Although the metaphor is useful as proposed, CodeCity doesn't
automatically depict relationships between classes or semantic
proximities at all. It goes as far
as colocating classes in the same package.
- directories and packages are roads, sure
- And in fact we need several different sizes, at least equivalent to
street, arterial, and freeway.
- Classes' buildings' dimensions
- Height is not just proportional to # of methods, each family of
methods is a story of the building.
Instead of width and length both being
proportional to the number of class variables, the width can be
proportional to the number of class variables while the length of
the building is proportional to the (sqrt or log of) the length
of the longest method in the class.
Private methods will be depicted as subterranean/below ground levels.
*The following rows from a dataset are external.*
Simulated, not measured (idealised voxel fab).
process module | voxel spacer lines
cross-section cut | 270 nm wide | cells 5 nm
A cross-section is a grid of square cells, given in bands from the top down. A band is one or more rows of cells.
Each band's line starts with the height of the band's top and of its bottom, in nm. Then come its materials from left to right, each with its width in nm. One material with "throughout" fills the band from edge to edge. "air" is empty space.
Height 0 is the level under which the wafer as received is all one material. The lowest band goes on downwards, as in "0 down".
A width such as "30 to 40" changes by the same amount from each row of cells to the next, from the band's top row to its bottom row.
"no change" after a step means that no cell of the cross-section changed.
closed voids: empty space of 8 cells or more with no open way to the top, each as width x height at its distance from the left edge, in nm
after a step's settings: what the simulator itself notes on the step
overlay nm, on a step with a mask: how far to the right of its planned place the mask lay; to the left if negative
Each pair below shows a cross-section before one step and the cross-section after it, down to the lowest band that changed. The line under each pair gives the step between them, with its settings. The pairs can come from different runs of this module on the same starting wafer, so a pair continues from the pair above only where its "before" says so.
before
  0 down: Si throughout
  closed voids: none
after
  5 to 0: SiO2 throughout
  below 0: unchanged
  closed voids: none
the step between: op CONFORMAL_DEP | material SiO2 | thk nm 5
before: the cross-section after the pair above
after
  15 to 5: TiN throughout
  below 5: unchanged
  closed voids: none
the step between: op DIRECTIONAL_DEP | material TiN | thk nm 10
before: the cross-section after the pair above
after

- Building exterior appearance
-
Previous research suggested the use of color to code
aspects of the building such as author(s). I suggest a texture that
encodes a class' origin age and a shading or blending color to suggest
the last time a change to it was committed. By this standard, a lot of
the code I work with is 20-30 years old, but some of it is maintained
and modified and other programs are really ancient ruins.
- Class details/internals
-
The inside would ideally be an informative layout that
you can walk around in. Starting from a ground floor directory,
my thought would be that one might mainly access methods via elevator.
Jafar suggested the ground floor consist of constructors (most
classes have them, although there exist default constructors).
It might be possible to classify other methods into functional
categories that should be grouped together.
- Floor/storey method/function body details
-
This part is really difficult, and important. It is a research topic.
One could punt, and just revert to an IDE "file open" operation whenever
one stepped off the elevator into a method. In general, though, one may
want more than just source code, one wants that space to indicate the
number of activation records live at the moment, processes/threads actually
executing there, bugs, etc. Source code might be a giant floor, ceiling
or wall texture, which might also include flow chart or flow graph, summary
statistics etc. The 3D volume is for dynamic information.
- What is the model of time?
- Real-time is not satisfactory for program debugging purposes.
Programmers frequently need to freeze time, or slow it dramatically.
But, it will be difficult to coordinate timescales across multiple users'
tasks on anything but real-time. Programmers already know there is a
difference between "wall-clock time" and "CPU time". I guess it is
CPU time that may need to freeze, or go backwards if we manage to
acquire the Dagger of Time. If you don't know what the Dagger of Time
is, you need to go level up and then come back (in time) to the talk.
- What are executions (processes and threads)?
- Programs and threads should
appear to developers like "weeping angels".
This monster is a frozen statue whenever anyone
looks at it, but moves (often impossibly fast) when unseen.
Of course, unlike in Dr. Who, our "weeping angels" are the good guys.
They are frozen and stepped ("blink") so that one can view
their state (mainly, values of local variables).
If everything that has an execution call stack is represented as a
statue that moves as soon as you stop looking at it, this does not
explain the connection of such entities to related heap structures
or global variable regions. It does not explain how the stack
should be depicted/accessible by inspecting the statue.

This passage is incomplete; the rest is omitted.